And gravitas is what Ashley Kahn's Kind of Blue: The Making Of The Miles Davis Masterpiece has in bucketfuls. I don't mean it’s a heavy, pretentious work. Quite the opposite. It's highly readable, its enthusiasm and desire to communicate that enthusiasm as clearly as possible making it so. There's a lot of extremely informative musicological analysis which is so well done that even a non-musician like myself can end up feeling he understands what modal jazz is, how the musicians involved both created and approached it and why it was a breakthrough. The audience it has been written for is not simply the numerous fans of the album but an audience of potential fans - and with music as accessible as this that's practically anyone with ears.

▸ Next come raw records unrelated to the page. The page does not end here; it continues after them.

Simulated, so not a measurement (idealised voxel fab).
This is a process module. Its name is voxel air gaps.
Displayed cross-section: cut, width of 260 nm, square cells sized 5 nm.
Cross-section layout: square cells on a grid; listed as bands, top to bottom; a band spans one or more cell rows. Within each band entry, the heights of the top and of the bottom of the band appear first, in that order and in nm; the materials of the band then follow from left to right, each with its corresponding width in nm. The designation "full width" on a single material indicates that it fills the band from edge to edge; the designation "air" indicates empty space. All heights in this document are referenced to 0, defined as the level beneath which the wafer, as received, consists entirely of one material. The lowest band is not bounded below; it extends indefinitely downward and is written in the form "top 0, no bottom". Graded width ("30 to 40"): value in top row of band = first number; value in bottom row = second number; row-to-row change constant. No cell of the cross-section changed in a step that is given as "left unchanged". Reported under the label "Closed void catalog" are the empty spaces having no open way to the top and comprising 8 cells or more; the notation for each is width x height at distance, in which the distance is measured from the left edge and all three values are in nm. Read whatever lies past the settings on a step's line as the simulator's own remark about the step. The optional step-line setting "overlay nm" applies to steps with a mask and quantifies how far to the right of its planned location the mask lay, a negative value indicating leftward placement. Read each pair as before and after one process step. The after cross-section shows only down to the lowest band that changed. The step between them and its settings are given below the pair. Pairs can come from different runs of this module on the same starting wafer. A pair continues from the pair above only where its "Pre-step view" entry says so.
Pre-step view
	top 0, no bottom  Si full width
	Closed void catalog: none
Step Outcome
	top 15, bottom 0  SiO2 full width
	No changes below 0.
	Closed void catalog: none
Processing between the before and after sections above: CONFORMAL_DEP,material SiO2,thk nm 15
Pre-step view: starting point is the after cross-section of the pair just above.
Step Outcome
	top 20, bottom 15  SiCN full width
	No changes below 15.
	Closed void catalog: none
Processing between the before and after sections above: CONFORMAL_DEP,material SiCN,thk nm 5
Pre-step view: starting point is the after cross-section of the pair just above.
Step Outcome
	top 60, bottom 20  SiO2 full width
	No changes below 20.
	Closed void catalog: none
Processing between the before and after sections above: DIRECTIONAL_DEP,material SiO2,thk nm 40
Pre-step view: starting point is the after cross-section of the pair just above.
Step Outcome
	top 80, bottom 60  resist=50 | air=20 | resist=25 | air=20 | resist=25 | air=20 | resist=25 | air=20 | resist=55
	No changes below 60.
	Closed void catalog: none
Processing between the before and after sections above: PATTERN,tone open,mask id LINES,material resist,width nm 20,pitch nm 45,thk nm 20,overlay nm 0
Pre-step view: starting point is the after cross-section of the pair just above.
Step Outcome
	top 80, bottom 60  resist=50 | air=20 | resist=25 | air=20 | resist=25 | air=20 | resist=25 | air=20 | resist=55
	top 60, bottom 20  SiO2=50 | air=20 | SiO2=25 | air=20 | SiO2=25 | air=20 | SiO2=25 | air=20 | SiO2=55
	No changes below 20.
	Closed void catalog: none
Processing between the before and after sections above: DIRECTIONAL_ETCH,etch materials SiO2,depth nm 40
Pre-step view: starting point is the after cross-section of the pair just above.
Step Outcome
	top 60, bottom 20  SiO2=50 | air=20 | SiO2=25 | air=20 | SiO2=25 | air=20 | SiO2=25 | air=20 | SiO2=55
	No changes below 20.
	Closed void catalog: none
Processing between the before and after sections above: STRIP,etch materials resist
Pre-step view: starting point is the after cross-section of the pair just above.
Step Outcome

It's also a pleasant book to handle, with brilliant black and white pictures throughout. (Why are jazzers more photogenic than rockers?) I've already been listening to Kind Of Blue with the book in my hands, reading along to the music. That sounds a bit silly, after all, isn't it enough to let the music speak? Well all I can say is that I was able to hear tracks I thought I knew very well in a new, and better, way. Wonderful stuff.
And, talking of wonders, I've just been on the phone to Mum who felt the earthquake last night in England, lived to tell the tale, and won a hundred and ten quid at bingo on Sunday and another thirty big ones on Tuesday. Not a bad haul for two nights' work
2 comments:
Rather a formidable mum, I would say.
Yes, Daryl. Formidable is a useful word when applied to the Mum. As many have found to their cost.